Meridian brings modern Brazilian cuisine to Dallas as prepared by Chef Junior Borges. Opening in 2021, the restaurant celebrates chef’s Brazilian roots in a lively and beautiful setting surrounded by apartments, offices and small businesses. There is valet parking available but there are lots of places if you’re willing to walk. You enter through the large bar area that also has some small booth seating and proceed into the large main dining room with one wall having an opening to the open kitchen. Opposite walls are mostly glass with lights in the trees surrounding the place. Music is in the background and the tables vary in size with some couch-like comfortable seating. Maybe due to the wood floor or lots of plants but even in a very full room, it wasn’t too noisy to talk at the table. Lights are dimmed but it’s not overly dark. In the dining room, they offer a 4 course fixed price menu with several selections in each category or guests can go a la carte in the Bar Room or patio. The fixed price menu also has some additions available as well as supplements and wine pairings. We got the pairings and while it is a way to match the wine in food, the pours are very small and the matchings were not inspired. There is a happy hour also with drink specials and different food items. Open every day but Monday, it’s a fun place to try.

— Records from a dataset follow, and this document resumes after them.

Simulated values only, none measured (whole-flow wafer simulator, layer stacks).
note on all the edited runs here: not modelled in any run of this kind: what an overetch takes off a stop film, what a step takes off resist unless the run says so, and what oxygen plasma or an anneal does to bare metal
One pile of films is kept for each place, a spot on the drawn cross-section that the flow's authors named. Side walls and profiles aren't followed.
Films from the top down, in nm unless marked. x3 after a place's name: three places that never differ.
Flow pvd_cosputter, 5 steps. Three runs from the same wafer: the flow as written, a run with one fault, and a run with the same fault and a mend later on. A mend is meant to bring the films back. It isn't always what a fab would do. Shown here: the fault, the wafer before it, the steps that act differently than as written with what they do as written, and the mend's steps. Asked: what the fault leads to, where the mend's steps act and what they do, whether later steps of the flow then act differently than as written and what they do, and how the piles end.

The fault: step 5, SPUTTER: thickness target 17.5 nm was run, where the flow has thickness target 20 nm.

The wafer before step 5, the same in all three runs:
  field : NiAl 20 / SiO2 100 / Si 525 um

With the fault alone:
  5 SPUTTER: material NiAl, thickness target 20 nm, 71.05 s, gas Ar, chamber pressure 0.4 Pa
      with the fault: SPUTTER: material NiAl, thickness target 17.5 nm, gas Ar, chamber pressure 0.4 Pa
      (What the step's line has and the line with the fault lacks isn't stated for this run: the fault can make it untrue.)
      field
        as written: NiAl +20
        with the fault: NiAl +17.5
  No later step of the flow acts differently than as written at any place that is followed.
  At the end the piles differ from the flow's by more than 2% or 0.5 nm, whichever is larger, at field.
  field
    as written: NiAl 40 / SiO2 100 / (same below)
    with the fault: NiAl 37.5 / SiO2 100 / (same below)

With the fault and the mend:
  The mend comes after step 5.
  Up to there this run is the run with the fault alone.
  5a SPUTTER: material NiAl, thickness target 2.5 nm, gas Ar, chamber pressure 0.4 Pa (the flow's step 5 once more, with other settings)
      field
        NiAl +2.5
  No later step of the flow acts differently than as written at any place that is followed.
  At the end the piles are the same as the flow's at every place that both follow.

Tables start with Our Daily Bread which comes with marbled butter, whipped lardo and olive oil & saba dipping liquid. It was a small round of brown bread hot from the oven. The butter and lardo toppings were both tasty. The bread had a good crisp crust and dense interior. We enjoyed the South American cocktail, Caipirinha with it.
Ora King Salmon was raw with molho de alho, currants, and farinha de milho. The fish was fresh and very good. A mild but lovely crudo.
Burrata was plated with black tucupi, beiju de tapioca and lacinato kale. The soft cheese has a fairly thick rind, which was edible, and was topped with flecks of roasted garlic. There was a little spice in the side ingredients. The ‘tortilla’ served with it was made from tapioca and had a spongy-chewy texture. I liked it – it reminded me of the big tapioca balls you get in the bottom of bubble tea only in a flat disk. The kale on top was flash fried to a thin crispy leaf and underneath it is softer.
Pappardelle was with a mushroom ragoût, catupiry cheese and garlic chips. There were actually 2 kinds of cheese in the dish, one a Brazilian soft cheese, catupiry, and the other grated Romano that was on top. The pasta was cooked nicely and had a good thickness to go with the tasty sauce.
Crispy polenta was alongside grilled octopus, banana pepper and liguica aioli. The well-grilled octopus was a small tentacle under the greens. It was nicely chewy with a grilled flavor. The polenta was fried to a perfectly crisp exterior leaving the inside soft and corny. One of the components in the greens or sauce had a little spice kick that added to the flavor. This one had fun textures to eat.
Dry-aged pork loin was with molho campanha, gai lan and chicharrón. The pork was a rib-eye cut and been aged 14 days. it turned out juicy, pink and tender. The sauce was similar to a barbecue sauce and the greens were Chinese broccoli. The chicharrón were slightly stale and thus not crisp but the pork was fine without them.
Skate Moqueca was served with charred plantains and coconut broth, dende oil and steamed rice. The plump piece of fish had been nicely browned to a crisp on one side. The other sat on a small pile of rice that was terrific mixed with the sauce that was poured at the table. Some cilantro on the top added another flavor and a yellow Brazilian spice was also underneath, which added a bit of spice to the dish. The plantains were a bit dull but the tomato really blended well with the other ingredients.
Catupiry cheesecake ice cream was with goibada and a graham cracker crumble. The perfect round ball of smooth, cool creaminess was recommended by the server and it was a good suggestion. The wonderful texture was accented with the sauce and crumbs for a good ending.
Brigadiero was made with dulce caramel, candied hazelnut and gianduja mousse. It was a chocolate mousse cake with extra sprinkles and candied hazelnuts on the side. It was a chocolate fix and another good sweet ending for the meal.
With the bill came two last treats, a blackberry jelly and a bonbon. If I understood correctly the bonbon had the flavor of the chocolate dessert, brigadiero but it did not. It was awful and I wanted to spit it out so luckily I only took a small bite. The jelly was tart and sugary. They’d been better off if they hadn’t served these.